'Ministerial Exception' in Schools
It seems that Catholic schools and teachers unions are legally incompatible. Although the latest example involves Seattle University ("Religion Versus Unions," The Nation, Sep. 26), it is still most notable in K -12.
In March, a New York federal court held that a former lay principal at a Catholic elementary school could not sue for employment discrimination ("Catholic School Principal's Title VII Suit Dismissed Under 'Ministerial Exception,'" religionclause.blogspot.com, Mar. 31). That's because the U.S. Supreme Court in 1979 ruled that schools run by a church where theology and academic subjects are taught are exempt from the National Labor Relations Act.
I understand why courts are reluctant to get involved in religious matters, but I believe that religious schools are exploiting the doctrine of ministerial exception in order to prevent faculty and staff from unionizing. In my opinion, the issue is more about money than about theology.
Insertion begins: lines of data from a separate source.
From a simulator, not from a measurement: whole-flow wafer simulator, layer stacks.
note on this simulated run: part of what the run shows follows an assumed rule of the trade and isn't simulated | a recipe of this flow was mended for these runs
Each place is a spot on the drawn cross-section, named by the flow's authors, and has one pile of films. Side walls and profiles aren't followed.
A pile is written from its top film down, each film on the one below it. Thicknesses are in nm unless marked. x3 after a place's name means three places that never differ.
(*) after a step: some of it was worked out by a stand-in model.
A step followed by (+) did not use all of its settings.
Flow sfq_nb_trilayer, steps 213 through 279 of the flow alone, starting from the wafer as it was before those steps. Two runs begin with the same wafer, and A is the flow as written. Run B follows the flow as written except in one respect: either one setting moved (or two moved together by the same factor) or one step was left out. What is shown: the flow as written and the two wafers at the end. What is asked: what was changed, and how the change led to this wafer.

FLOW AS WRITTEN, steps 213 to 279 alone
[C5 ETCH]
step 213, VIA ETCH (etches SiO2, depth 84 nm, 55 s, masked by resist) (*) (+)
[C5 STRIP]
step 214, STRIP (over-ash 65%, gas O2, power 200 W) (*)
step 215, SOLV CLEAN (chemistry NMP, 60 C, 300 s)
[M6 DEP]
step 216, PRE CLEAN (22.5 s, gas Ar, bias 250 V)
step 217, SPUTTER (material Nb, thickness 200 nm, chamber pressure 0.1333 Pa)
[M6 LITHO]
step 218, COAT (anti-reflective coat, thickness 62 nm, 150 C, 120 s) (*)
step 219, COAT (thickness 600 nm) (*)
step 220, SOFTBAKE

Consider the case of Fontbonne Academy, a Catholic prep school for girls in Milton, Mass. ("Court to Catholic School: No, You Can't Fire People Because They Are Gay," Dec. 17, 2015, thinkprogress.org). A man who listed his husband as his emergency contact when he was hired as a food services director was fired two days later, when the school claimed ministerial exception. Yet the man had no duties whatsoever as a teacher of religion. The court correctly noted that allowing the school to do so would allow all religious schools to exempt all of their employees from discrimination laws by simply calling them ministers.
With religious schools across the country increasingly staffed by lay teachers, pressure is mounting to allow unionization. I don't think they can recruit and retain faculty if they continue to invoke ministerial exception because charter schools will drain off the best talent. Although charter schools are overwhelmingly non-union, they pay far more than religious schools.